INSIDE THE RESTORATION SUPPORT GROUP
CLASS FORMS AND HANDOUTS
There are three forms that are essential tools you need for your group. Tools for privacy, confidentiality and liability. This is no small matter.
Being a leader brings with it a new level of responsibility in protecting both you, your center and your client. To learn more about privacy policies, let me invite you to view one of the reports from www.Monday-Minute.com where my research reported about new privacy laws and issues facing nonprofits and online sites.
This section covers tools like the confidentiality agreement, liability release, and the CLASS CARE PLAN.
Certainly, you should have your own center’s Board or Attorney prepare the actual form for your center. Our downloads are just a sample. It is important to have all three forms available. You may want to print the confidentiality and liability release with a privacy guarantee statement on the front and back of one page.
A. CONFIDENTIALITY AGREEMENT
Confidentiality agreements is an essential tool every support group needs. Whether it is for your personal protection, the protection of your center’s board of directors or if it is to protect the client you are serving, confidentiality agreements are important.
Use this as a model to write your own agreement specific and unique to your group.
The purpose of the Confidentiality Agreement is to reduce the possibility of future lawsuits from participants. We know that the persons we serve are likely to strike back at us even though we are trying to help them. This agreement establishes a waiver of liability at the beginning of the class. This is one of the first items you should hand out in a live class setting.
In common law jurisdictions, the duty of confidentiality obliges a solicitor to respect the confidentiality of his or her client’s affairs. Information that a solicitor obtains about his or her clients’ affairs may be confidential, and must not be used for the benefit of persons not authorized by the client. Confidentiality is a prerequisite for legal professional privilege to hold.
Ideas for using a confidentiality form:
1. Keep it to one page.
2. Address the content specific to your unique approach to recovery.
3. Be sure to advise your client of what is expected of her and what to expect.
The Confidentiality Form will…
1. Protect your clients privacy
2. Protect you and your center’s personnel
3. Demonstrate to your client that you are professional
4. Provide a formal documentation of your agreement between yourself and your client.
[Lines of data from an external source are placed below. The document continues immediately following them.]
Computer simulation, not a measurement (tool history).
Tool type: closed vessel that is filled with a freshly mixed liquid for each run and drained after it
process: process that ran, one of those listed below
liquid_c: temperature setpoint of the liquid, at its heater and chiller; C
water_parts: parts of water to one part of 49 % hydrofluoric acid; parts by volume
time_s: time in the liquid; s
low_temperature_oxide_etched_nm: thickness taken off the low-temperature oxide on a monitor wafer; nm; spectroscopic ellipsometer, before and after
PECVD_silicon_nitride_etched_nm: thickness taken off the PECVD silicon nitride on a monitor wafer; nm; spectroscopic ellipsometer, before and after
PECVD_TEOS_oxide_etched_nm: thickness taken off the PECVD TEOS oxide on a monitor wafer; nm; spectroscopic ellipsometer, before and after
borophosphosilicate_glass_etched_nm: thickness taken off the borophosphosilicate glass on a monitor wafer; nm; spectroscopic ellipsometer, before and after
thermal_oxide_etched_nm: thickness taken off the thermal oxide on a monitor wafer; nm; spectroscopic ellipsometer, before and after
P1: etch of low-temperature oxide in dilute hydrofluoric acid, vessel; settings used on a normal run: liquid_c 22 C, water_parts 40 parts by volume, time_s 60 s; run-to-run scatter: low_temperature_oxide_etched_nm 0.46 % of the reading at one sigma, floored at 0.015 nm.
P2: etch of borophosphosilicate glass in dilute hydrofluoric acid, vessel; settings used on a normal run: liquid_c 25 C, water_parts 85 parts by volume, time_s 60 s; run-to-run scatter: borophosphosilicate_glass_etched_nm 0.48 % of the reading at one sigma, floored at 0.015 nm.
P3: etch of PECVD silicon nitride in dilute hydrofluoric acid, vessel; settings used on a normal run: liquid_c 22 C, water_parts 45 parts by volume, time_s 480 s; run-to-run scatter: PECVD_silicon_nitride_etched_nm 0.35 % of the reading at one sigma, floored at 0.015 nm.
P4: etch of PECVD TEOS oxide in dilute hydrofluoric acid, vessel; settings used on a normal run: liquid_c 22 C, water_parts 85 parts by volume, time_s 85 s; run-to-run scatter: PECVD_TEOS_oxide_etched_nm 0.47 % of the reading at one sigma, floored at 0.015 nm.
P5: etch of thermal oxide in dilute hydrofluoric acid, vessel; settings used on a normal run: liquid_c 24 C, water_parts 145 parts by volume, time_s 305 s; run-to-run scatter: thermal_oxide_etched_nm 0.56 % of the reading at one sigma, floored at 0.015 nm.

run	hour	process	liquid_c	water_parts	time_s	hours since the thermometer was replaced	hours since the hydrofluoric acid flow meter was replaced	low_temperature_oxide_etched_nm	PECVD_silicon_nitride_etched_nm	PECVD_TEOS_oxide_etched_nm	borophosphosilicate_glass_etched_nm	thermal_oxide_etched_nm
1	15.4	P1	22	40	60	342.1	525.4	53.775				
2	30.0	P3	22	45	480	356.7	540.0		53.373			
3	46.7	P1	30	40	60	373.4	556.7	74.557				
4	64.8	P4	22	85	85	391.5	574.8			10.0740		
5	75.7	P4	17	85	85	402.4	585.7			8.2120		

Mutual contracts are used to involve both parties.
Because you are involved in behavioral coaching and encouragement in a restoration session and because this process involves a person’s openly sharing personal, private data with others and with you the leader, that feedback and exposure to private, personal data creates the need for a mutual agreement of confidentiality.
Assignment: Grab the Sample Confidentiality agreement from our DOWNLOADS and print it for your own use. Create your own agreement on your center’s letterhead. Make sure that before any session is started, that you pass out the confidentiality agreement for each individual to sign. Keep these in a safe place, like a support group folder.
It is common to hear a statement in recovery: “What is said here stays here!”
Your role in leading a group must exhibit a focused protection of her privacy at all costs.
B. LIABILITY RELEASE
Assumption of Risk and Release by Recovery Participant is a faced by every recovery support group. We know that the other side openly claims that we ‘harm’ women by inflicting judgemental guilt upon them for having had the abortion. We also know that ‘plants’ are being sent to centers to purposely catch them in the act. Thus, the liability risk is far to great in today’s litigious culture to not pay attention to the importance of a signed liability release before an individual starts participating in a support group.
Main things you can expect a Liability Release to provide your outreach:
Safety from the risk of potential law suits against your ministry
A legal document if signed by someone over the age of 18 in most states
Demonstrates your clients willingness to allow you to serve her.
Here is a sample Liability form for you to consider. You can print this page and create your own customized liabiliiity release. At Last Harvest, when I lead a support group or weekend retreat, I combine the confidentiality and liability release into a single sheet. they sign one side, flip it over to sign the other. It is then easy to manage because both forms are stored together. DOWNLOAD THE LIABILITY RELEASE
LIABILITY RELEASE, WAIVER, DISCHARGE, AND COVENANT NOT TO SUE
This is a legally-binding Release made by me, ________________________________, (please print your name) to YOUR CENTER’S NAME GOES HERE
I fully recognize that there are dangers and risks to which I may be exposed by participating in (Name and type of activity) during (time period). The following is a description and examples of specific, significant, non-obvious dangers and risks associated with this activity:
I understand that YOUR CENTER does not require me to participate in the recovery course, but I want to do so voluntarily, despite the possible dangers of private issues being discussed openly and risks emotional feelings and trauma I may experience and despite this Release.
I therefore agree to assume and take on myself all of the risks and responsibilities in any way associated with this activity. In consideration of and return for the services, facilities, and other assistance provided to me by YOUR CENTER in this activity, I release YOUR CENTER (and its governing board, employees, and agents) from any and all liability, claims and actions that may arise from injury or harm to me, from my death or from damage to my property in connection with this activity. I understand that this Release covers liability, claims and actions caused entirely or in part by any acts or failures to act of YOUR CENTER (or its governing board, employees, or agents), including but not limited to negligence, mistake, or failure to supervise by the support group.
CONFIDENTIALITY and LIABILITY FURTHER EXPLAINED
Confidentiality agreements, sometimes called secrecy or non-disclosure agreements, are contracts entered into by two or more parties in which some or all of the parties agree that certain types of information that pass from one party to the other or that are created by one of the parties will remain confidential. Such agreements are often used when a company or individual has a secret process or a new product that it wants another company to evaluate as a precursor to a comprehensive licensing agreement. Or, perhaps one party wants to evaluate another’s existing commercial product for a new and different application.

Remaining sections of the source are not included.